District Attorney Meg Heap told 50 local business owners Thursday that there’s no magic to solve Savannah’s crime challenges and encouraged them to lobby their legislators for more information on criminals.

Heap spoke at the monthly luncheon for Buy Local, a Savannah organization that advocates and supports locally-owned independent businesses.

The goal of the district attorney’s office, Heap said, is to move cases as quickly as possible through the criminal justice system.

“We have 131 full-time employees at our office,” she said. “I believe we’re the only people who give victims a voice.”

Several major issues Savannah faces are with gangs, pardons and parole, intercept, and human trafficking, and these issues are interrelated and need to be addressed in a cohesive fashion, said Heap.

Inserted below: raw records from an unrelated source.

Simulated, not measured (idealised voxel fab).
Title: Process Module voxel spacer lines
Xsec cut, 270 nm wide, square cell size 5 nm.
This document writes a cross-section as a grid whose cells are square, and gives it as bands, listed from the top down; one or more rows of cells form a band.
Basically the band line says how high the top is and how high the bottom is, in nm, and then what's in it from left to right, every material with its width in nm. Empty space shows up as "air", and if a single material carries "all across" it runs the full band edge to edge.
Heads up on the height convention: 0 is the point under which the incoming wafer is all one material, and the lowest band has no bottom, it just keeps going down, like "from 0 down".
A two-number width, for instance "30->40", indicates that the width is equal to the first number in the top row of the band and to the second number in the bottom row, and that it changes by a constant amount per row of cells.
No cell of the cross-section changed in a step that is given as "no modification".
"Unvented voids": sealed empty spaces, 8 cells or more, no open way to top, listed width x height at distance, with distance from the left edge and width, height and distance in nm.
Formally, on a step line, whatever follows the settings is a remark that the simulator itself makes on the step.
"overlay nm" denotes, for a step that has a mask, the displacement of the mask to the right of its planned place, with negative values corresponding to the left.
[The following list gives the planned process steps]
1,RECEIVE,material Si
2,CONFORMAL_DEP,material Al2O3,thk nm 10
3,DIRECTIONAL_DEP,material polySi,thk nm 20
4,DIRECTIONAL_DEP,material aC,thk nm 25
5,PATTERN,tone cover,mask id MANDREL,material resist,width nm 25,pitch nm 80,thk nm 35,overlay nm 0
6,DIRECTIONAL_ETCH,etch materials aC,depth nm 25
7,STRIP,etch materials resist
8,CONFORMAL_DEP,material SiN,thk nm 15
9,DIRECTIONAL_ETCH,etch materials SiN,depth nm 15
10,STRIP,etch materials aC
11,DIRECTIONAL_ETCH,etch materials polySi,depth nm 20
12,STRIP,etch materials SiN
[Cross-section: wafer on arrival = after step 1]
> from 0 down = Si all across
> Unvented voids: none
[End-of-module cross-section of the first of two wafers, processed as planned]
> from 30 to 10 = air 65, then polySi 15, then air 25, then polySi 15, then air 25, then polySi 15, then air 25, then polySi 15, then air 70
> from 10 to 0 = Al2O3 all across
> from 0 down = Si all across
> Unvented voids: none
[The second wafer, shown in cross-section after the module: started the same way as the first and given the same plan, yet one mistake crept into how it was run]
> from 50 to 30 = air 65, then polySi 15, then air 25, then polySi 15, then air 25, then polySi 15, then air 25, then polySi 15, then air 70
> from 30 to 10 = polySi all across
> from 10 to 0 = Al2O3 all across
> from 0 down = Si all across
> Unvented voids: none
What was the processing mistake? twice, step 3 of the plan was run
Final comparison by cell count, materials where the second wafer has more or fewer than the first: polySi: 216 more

“I don’t think there’s one magic stick that’s going to solve our problems,” she said. “For instance, we have issues with gangs. We have a gang prosecutor. He has lots of experience in that area. We’ve applied for grants to help us get a gang investigator. We’re joining Chief Lumpkin’s initiative ‘End Gun Violence’ and we work very closely together.”

“We have a lot of education to do,” Heap said. “In terms of human trafficking, we need to get the people’s names who are having sex with the victims. Not just the pimp. This is something we need to educate our police officers on, on a ground level.”

Heap also said a key initiative as district attorney is to overturn a law to ensure convicts have to disclose to the community what crime they’ve been convicted of after being pardoned.

“Before we changed this law, the parole board pardoned 99 percent of people who submit an application for a pardon,” she said.

Heap also is trying to block violent offenders from being pardoned. “These are the people who do not need to get out,” she said.

“Also, we want to be able to look at the records of convicted felons, and not told it’s a ‘state secret,’” Heap said. She explained she will be fighting “state secrets” in the State Supreme Court this fall.

Scott West, a member at Buy Local, asked Heap how the group members can help, and Heap responded by asking them to write letters to their state legislators.

Sheriff John Wilcher, who was sitting in the audience, added “Also, write your congressman and newspaper editors and voice your opinion there!”

Matt Hewitt, general manager of Savannah Pedicab, said his company tries to be involved with local events and to make sure people know the company is from Savannah and supports the city. He said Heap’s talk helped him see what the challenges are.

“Heap’s talk was really interesting because she allowed us to see the red tape on both sides and what she’s having to fight against. It was very enlightening as a citizen,” Hewitt said. “She was focused on violent crimes, not wasting time with something like the War on Drugs or frivolous offenses. The speech was dark, but that’s what we deal with and live with in this town. It’s refreshing to hear that there’s someone out there trying to fight to keep this town as safe as possible.”

Dan Pavlin, Buy Local president, said he thought Heap’s time with the group was important.

“The idea is to get to know Meg, shake hands with her, and learn to trust her. We want our members to know and have contact with Savannah’s D.A.,” he said. “After hearing Heap’s talk and hearing the reaction of our members, we were told it was valuable and important and I think it rings true what she said. We need to hear it.”